Eileen Jackson Southern (1920-2002)

Eileen Jackson Southern
Eileen Jackson Southern
Fair use image

Eileen Southern was among the first generation of musicologists focused on studying, preserving, and teaching the history and traditions of African American music. She was also the first female African American faculty member at Harvard University.

Born Eileen Jackson in Minneapolis, Minnesota in 1920, her parents divorced when she was a child.  From that point on she was the caregiver for her younger sisters as they were shuttled between their mother’s home in Chicago, Illinois and their father’s home in Sioux Falls, South Dakota.  Her father purchased a grand piano for the three girls and they quickly learned to sing and play.  At age seven, Southern gave her first public piano concert.  Later in life, she would explain that as a girl she thought that everyone had a grand piano.

Southern received her education in Chicago’s public schools and then attended the University of Chicago where she earned a bachelor’s in music in 1940 and her master’s in 1941.  In 1961, she completed her Ph.D. at New York University where she studied with Renaissance music scholar Gustave Reese. Despite her achievements, racial and gender discrimination marked her career as she struggled to find faculty positions. In 1968, CUNY’s New York College eventually hired her and she helped the university meet the demands of the student body for a Black Studies program. In 1974, Harvard University hired her and she transformed the institution’s curriculum to reflect the contributions of African Americans to modern music.

Though trained as a classical pianist and having studied classical music and history for her Ph.D., her master’s thesis, The Use of Negro Folksong in Symphonic Form, was an indication of the shape her career would take.  While lobbying at Harvard for black music studies, a colleague remarked that the only African American music achievement was jazz.  Southern took this as a challenge and eventually compiled the first comprehensive study of African American musicians and composers, and the work they produced.  Her books include The Music of Black Americans: A History (1971), Bibliographical Dictionary of Afro-American and African Musicians (1982), African-American Traditions in Song, Sermon, Tale, and Dance, 1600s-1920: An Annotated Bibliography (with Josephine Wright) (1990), and Images: Iconography of Music in African American Culture (2000).

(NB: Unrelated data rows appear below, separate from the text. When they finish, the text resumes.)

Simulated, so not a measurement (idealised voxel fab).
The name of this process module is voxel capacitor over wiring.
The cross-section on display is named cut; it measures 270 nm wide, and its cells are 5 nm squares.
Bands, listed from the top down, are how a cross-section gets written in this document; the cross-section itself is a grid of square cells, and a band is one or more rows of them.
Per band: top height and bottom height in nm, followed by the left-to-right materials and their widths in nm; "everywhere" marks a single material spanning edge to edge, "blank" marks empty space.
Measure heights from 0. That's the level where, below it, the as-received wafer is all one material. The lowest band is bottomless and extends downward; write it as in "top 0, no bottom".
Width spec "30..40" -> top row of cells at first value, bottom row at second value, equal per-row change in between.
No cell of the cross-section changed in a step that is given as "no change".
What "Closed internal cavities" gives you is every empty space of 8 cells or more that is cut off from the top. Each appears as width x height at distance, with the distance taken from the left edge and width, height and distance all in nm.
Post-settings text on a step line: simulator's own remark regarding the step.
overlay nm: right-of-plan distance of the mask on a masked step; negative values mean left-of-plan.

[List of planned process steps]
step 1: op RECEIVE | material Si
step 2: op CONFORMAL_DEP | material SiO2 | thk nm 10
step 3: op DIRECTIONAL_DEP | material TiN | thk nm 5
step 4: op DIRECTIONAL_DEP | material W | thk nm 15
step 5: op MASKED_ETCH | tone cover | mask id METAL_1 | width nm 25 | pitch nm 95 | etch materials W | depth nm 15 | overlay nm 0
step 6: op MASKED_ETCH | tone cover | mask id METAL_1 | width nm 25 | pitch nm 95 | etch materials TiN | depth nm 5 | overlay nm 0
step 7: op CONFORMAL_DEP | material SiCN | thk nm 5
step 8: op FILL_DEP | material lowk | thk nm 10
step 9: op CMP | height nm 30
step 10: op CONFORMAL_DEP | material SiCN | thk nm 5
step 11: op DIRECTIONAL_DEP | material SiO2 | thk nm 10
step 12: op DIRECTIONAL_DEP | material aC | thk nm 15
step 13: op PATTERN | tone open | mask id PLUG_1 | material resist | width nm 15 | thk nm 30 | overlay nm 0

At the end of her career, Southern’s colleagues honored her with the title of Professor Emerita of Music and Afro-American Studies at Harvard University.  The title suggests the significance of her career and her role in remaking the intellectual tradition to include African American music.

She married Joseph Southern in 1942.  They had a daughter, April S. Reilly, and a son, Edward Southern.  At the time of her death, she had three grandchildren.